So far, you’ve learned the tools to get your data into R, tidy it into a form convenient for analysis, and then understand your data through transformation, visualization and modelling. However, it doesn’t matter how great your analysis is unless you can explain it to others: you need to communicate your results.
R Markdown provides an authoring framework for data science.
You can use a single R Markdown file to both
- save and execute code, and
- generate high quality reports that can be shared with an audience.
R Markdown was designed for easier reproducibility, since both the computing code and narratives are in the same document, and results are automatically generated from the source code. R Markdown supports dozens of static and dynamic/interactive output formats.
There are three basic components of an R Markdown document: the metadata, text, and code. The metadata is written between the pair of three dashes —. The syntax for the metadata is YAML (YAML Ain’t Markup Language, https://en.wikipedia.org/wiki/YAML), so sometimes it is also called the YAML metadata or the YAML frontmatter.
The body of a document follows the metadata. The syntax for text (also known as prose or narratives) is Markdown.
Open a new .Rmd file in the RStudio IDE by going to File > New File > R Markdown.
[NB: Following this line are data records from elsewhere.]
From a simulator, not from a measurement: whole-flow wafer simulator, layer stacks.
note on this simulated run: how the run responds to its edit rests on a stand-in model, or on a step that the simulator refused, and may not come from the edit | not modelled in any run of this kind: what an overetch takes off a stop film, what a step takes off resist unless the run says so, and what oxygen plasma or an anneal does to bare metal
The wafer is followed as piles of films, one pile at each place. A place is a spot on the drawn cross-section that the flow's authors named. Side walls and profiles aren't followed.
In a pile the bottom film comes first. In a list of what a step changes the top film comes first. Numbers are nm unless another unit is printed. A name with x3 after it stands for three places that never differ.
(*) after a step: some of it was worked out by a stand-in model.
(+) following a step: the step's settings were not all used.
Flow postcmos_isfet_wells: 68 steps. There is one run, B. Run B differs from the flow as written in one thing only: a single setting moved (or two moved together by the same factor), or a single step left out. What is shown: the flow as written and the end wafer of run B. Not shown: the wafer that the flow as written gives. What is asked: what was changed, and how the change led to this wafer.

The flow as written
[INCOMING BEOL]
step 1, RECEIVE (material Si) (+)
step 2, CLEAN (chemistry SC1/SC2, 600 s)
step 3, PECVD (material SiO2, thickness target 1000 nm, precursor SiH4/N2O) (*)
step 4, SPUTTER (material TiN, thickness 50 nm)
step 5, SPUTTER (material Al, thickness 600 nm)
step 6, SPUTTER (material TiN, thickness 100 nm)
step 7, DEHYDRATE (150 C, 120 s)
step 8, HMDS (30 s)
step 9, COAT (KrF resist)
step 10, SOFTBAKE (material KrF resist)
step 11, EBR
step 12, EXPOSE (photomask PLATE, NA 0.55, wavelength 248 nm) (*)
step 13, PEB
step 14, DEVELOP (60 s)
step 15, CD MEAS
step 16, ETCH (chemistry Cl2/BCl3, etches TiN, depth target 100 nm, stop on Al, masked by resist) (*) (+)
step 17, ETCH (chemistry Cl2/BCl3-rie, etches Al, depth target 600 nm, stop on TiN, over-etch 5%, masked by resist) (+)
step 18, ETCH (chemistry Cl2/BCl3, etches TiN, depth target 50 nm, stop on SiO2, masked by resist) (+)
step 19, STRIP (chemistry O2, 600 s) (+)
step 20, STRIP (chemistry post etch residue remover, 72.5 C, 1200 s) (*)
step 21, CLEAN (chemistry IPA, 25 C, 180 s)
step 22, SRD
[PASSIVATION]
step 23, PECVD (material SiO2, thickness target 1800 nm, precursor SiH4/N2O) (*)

The usual way to compile an R Markdown document is to click the Knit button as shown in Figure 2.1, and the corresponding keyboard shortcut is Ctrl + Shift + K (Cmd + Shift + K on macOS). Under the hood, RStudio calls the function rmarkdown::render() to render the document in a new R session. Please note the emphasis here, which often confuses R Markdown users. Rendering an Rmd document in a new R session means that none of the objects in your current R session (e.g., those you created in your R console) are available to that session. Reproducibility is the main reason that RStudio uses a new R session to render your Rmd documents: in most cases, you may want your documents to continue to work the next time you open R, or in other people’s computing environments.
If you must render a document in the current R session, you can also call rmarkdown::render() by yourself, and pass the path of the Rmd file to this function. The second argument of this function is the output format, which defaults to the first output format you specify in the YAML metadata (if it is missing, the default is html_document).
There are two types of output formats in the rmarkdown package: documents, and presentations.
To master RMarkdown follow RMarkdown the Definitive Guide
If you prefer a video introduction to R Markdown, I recommend that you check out the website https://rmarkdown.rstudio.com, and watch the videos in the “Get Started” section, which cover the basics of R Markdown.
To create a header to an RMarkdown document you can #
.
The number of #
used represents the level of the
header.
Text can simply be add writing normally as a text document.
Bold text is added with **some text**
and italic text with *some text*
.
One can also adapts the text to the output of an R command, such as ‘nrow(cars)’ and ‘ncol(cars)’. To include the output of an R command within the text, use backticks and r. For example… the iris dataset contains 150 rows and 5 columns.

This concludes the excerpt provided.